New York Post

'CAESAR' SOLID IN PARK

By DONALD LYONS 

JULIUS CAESAR 
Delacorte Theater in Central Park 

(enter the park at 81st Street and Central Park West or 79th Street and Fifth Avenue). 


‘JULIUS Caesar" is a violent play about power and personality that Shakespeare wrote during his own bloody era. 

Any contemporary production must find a way to make it feel relevant and preserve its weird, archaic dignity. 

Barry Edelstein makes the drama live and thrill in his production at Central Park's Delacorte Theater. 

He has set it in a generically forbidding context - part Moammar Khadafy, part Ayatollah Khomeini, part Mussolini - and has concentrated on the way men  behave in such an incendiary world. 

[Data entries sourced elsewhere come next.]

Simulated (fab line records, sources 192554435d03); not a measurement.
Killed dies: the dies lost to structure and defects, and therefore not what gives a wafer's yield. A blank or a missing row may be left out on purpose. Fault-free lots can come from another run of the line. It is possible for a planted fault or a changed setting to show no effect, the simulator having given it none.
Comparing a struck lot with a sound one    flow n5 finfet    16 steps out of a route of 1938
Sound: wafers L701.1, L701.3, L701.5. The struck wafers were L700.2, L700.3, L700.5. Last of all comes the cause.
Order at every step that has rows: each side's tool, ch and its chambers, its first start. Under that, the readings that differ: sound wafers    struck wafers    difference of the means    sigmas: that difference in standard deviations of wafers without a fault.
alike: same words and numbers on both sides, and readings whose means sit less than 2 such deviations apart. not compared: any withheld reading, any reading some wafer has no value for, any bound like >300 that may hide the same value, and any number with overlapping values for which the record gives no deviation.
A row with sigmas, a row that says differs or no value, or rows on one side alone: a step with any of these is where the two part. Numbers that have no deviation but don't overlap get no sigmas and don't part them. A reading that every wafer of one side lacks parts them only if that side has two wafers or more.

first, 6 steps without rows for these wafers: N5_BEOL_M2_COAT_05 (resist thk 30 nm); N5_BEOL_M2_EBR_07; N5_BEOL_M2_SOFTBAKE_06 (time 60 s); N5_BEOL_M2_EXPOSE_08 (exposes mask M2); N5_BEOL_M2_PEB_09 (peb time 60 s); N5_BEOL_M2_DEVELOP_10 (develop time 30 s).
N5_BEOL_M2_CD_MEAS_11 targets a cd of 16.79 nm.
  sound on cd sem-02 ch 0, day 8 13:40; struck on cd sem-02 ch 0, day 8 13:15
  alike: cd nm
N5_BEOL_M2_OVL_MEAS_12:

Scenarist Narelle Sissons and costumer Angela Wendt send us to an Arab-looking world where the structure is Roman. 

Edelstein supplies a howling seer who'll pop up throughout, keeping an eye on things; a crowd scrawling graffiti such as "Veni, Vidi, Vici" ("I came, I  saw, I conquered") and "Alea Jacta Est" ("The dice have been thrown"); a  great gilded head of Caesar lording it over the stage; and a musician, Bill Ruyle, visible on stage left, making noises of chaos. 

In this weird world, we see those who object to the concentration of power in Caesar and not themselves. 

Cassius, sarcastically played by Dennis Boutsikaris, is in black, mocking that giant head of Caesar. 

Brutus is in white, a tormented man who loved Caesar but hates what Caesar has become. The problem with Brutus is to make all that anguish and hesitation exciting, and Jamey Sheridan's manly struggles are the heart of the play. 

Sheridan is superb as the reluctant assassin and, later, the doomed warrior. He's a man with the spirit of a Henry V but the fate of a Hamlet. 

Also allied with them is Caska - spelled oddly with a "k" - carrying a flask and played with a drawlingly effeminate pout by Ritchie Coster, hands in 
pockets. It works, and gives a perky twist to this conspirator. 

On the other side is Caesar, played interestingly by David McCallum in a gorgeous red train as a waddling, nasty epileptic. It is Brutus who stops a fit of Caesar's and who later, in a grotesque echo of that act, stabs Caesar with love and sadness. 

Caesar's favorite is, of course, Marc Antony, whom Jeffrey Wright turns into a power-hungry, shirtless man. He plays the funeral speech as fairly sincere  and Antony as avid of military glory. 

The later play, a clash between thugs, is brilliantly stylized as the macho, not cerebral Antony and the cold adolescent Octavius (a chillingly excellent Sean McNall) confront the nervous, tantrum-prone Cassius and the noble, clear Brutus. 

The stage is bare as a haunted Brutus slays himself, saying to the ghost of Caesar, "I killed not thee with half so good a will." The soothsayer ululates. 

Edelstein has succeeded, for all the decor works in the service of a vision of the play. It convincingly shows a brutal, savage world that traps and destroys a fundamentally honest man, Brutus. 


Free tickets are distributed daily starting at l p.m. at the Delacorte, and from 1 to 3 p.m. at the Public Theater, 425 Lafayette St. Tuesdays through Sundays at 8 p.m., through Sept. 3.